Regex comparison in Perl and Scala

Perl’s regex is still very fast. Its running speed is amazing. Scala’s regex can work, but it’s as 3 times slower as Perl. Just got the result from my experience.

Here is the use case. Reads from a text file which is as big as gigs. Filters the lines with regex, and splits the line into words, then filters the words with another regex. Finally prints out the words.

This is perl script:

use strict;

open HDW,">","words.txt" or die $!;
open HD,"msg.txt" or die $!;

while(<HD>) {
  next if /^[^0-9a-zA-Z\s]/;
  chomp;
  my @words = split/\s+/,$_;
  for my $w (@words) {
    $w=lc($w);
    if ($w=~/^[a-z0-9]+$/ and length($w) < 30){
       print HDW $w,"\n";
    }
  }
}

close HD;
close HDW;

This is scala script:

import scala.io.Source

val patt1 = """^[^0-9a-zA-Z\s].*$"""
val patt2 = """^[a-z0-9]+$"""

val lines = Source.fromFile("msg.txt").getLines().filter(! _.matches(patt1))

for (x <- lines) {
  x.split("""\s+""").map(_.toLowerCase).filter(_.matches(patt2)).filter(_.size < 30).foreach {println}
}

Though scala is compiled as class, its executing time is 3 times to perl.

$ scalac -Xscript SplitWords words-parse.scala 
$ time scala SplitWords > scala-words.txt 

real	0m36.858s
user	0m25.494s
sys	0m13.449s

$ time perl words-parse.pl 

real	0m12.115s
user	0m11.770s
sys	0m0.184s

And, I found a feature that, scala’s regex must be full matching, while perl’s can be part matching.

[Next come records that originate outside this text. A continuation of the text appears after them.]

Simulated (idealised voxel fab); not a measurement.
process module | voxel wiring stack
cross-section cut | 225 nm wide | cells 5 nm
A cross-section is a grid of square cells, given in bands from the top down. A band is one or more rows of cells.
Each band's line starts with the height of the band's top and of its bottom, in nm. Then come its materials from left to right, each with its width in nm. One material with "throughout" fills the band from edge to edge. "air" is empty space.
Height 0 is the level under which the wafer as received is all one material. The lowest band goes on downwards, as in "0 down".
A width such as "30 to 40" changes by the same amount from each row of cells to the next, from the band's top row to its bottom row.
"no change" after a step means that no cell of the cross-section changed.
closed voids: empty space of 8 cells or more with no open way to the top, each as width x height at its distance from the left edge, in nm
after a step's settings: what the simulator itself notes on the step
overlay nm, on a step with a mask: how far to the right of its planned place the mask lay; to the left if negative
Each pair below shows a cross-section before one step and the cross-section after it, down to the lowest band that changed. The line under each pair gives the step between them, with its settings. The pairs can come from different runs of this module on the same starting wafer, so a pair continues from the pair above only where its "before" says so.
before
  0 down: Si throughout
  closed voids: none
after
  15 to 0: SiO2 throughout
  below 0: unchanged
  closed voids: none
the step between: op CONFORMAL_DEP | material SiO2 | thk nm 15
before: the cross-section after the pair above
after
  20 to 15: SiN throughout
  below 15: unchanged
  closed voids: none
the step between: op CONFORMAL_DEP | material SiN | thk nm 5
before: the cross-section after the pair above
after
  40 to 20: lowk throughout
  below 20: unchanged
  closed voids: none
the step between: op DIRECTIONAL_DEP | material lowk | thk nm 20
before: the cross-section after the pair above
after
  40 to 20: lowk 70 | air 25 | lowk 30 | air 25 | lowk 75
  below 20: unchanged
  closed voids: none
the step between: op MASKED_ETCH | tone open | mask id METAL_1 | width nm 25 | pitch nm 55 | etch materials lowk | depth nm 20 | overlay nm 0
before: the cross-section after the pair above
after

Such as this matching in scala gets false:

scala> val str = "hello word"
val str: String = hello word

scala> str.matches("^hello")
val res0: Boolean = false

But in perl it’s always true:

$ perl -le '$str ="hello word"; print "true" if $str=~ /^hello/'
true

Regardless of language features, doing the right thing with the right tool is always right.

[ Update 1 ]

Thanks to the guy on scala forum, who points out that I can compile the regex only once. Then I improved the program as below:

import scala.io.Source

val patt1 = """[^0-9a-zA-Z\s].*""".r
val patt2 = """[a-z0-9]+""".r

val lines = Source.fromFile("msg.txt").getLines()

for {
  line <- lines
  if ! patt1.matches(line)
  word <- line.split("""\s+""").map(_.toLowerCase)
  if patt2.matches(word) && word.size < 30
} {
  println(word) 
}

Re-run and it takes less 6 seconds than before, about 30 seconds to finish the job. Still much slower than perl.

Please notice: this updated program works only in scala 2.13. My Spark application requires scala 2.12, which doesn’t work as the way.

[ Update 2 ]

Scala’s regex is anchored by default. So it takes the full matching. To take a part matching as perl, could use this (in scala 2.13):

scala> val regex = """^hello""".r.unanchored
val regex: scala.util.matching.UnanchoredRegex = ^hello

scala> regex.matches("hello word")
val res0: Boolean = true

As you see, when declared as unanchored, the regex can take part matching.